Wednesday, March 27, 2013

Day 288: Looking at Taking Things Personally





Today I spoke to my ex h., he asked if he can stay at my place for Easter because one of his aunts died and he is coming to see the family.

I said 'of curse course, you are always welcome' - and of course I didn't mean it.

I wish I did, I wish I was that kind of woman that would really say 'you are welcome' and mean it, specifically to him because as we say 'much water has gone under the bridge' and yet obviously - not enough.

Anyway, there is a specific reason I am clear about regarding why I felt I was not happy to see him and I may work on it in private, but what I want to write about today is this trigger that still works between us.

It goes like this

he asks for my advice or an idea or what food we should eat - and I make a suggestion, and he then goes on to say 'NO' and explain why my suggestion is wrong.

I had almost forgotten about this because I wrote a lot of SF on my relationship, but today as I did not see the trigger coming s I basked in the delusion that I was done with our misunderstandings, he asked me an idea about a business, I gave one, he proceeded on our usual track to explain why it was NOT a good idea, I explained the whole sides of it, which he proceeded to debate and THEN, an the tenth 'NO' I saw the trigger but it was too late, because I was already reacting with the usual 'why the fuck ask me then - if you have an answer why not go with your answer instead of using me to bounce off how clever you are to see all the whys what I said will not work', this was just backchat, not shared, but from there I saw myself move into the Ironic Character, and I had to repeatedly stop myself and delete all the jokes I wrote because they were not humorous, they were 'gotcha' jokes - my way of evening out the ledger.

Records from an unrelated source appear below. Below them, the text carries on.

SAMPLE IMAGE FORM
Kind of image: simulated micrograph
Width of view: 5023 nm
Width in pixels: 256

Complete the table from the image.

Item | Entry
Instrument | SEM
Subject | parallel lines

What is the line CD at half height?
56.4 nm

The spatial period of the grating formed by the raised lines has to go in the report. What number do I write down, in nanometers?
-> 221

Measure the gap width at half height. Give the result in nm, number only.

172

When we do "ideas" the trigger is not too strong - I was once given a key about him from a girlfriend that worked with NLP, she told me he is a "faulfinder by profession" and he doesn't mean anything PERSONALLY. So it is about taking something personally again, feeling diminished because my idea and hence myself was not good enough.

It gets worse with restaurants, because I have a belief that if you ask, you must sincerely not know what you want to eat, so why it only becomes clear that you don't want to eat Chinese, Japanese, Turkish, Indian, Italian - just after I say it, this is harder to believe, so I always interpret this point as the 'desire to pick a fight', today we treaded lightly the food point and I was vague because I had seen myself wearing my little fuchsia battle helmet for 'rejected ideas' and I was not stable enough to walk the food trigger.

As well there is a deep seated anger about relationships that is triggered when we talk but it's deep deep, like a blame I don't even want to admit to myself -that it is because of him that the idea of a relationship is now revolting to me, vs taking responsibility for how I end up feeling within a relationship that made me design this revolting point as a screen to cover up the fear that I may be the problem of relationships and that I should no longer chance one, least I have to face this point once more, and so, blaming him it's all too easy, so easy in fact that I deny doing it and then bury the whole story 6 feet under, never deep enough to not fear it may all raise its ugly head again and so the rage that boils up from all of that, the rage is the dragon I have put to guard that secret, the rage is the the lid, so when I see the rage potential I won't go and dig into what is really going on there and how to dig it all out to self correct.

Tomorrow I will look into this point to clear myself and see if for once I can enjoy this visit and the time we have to spend together.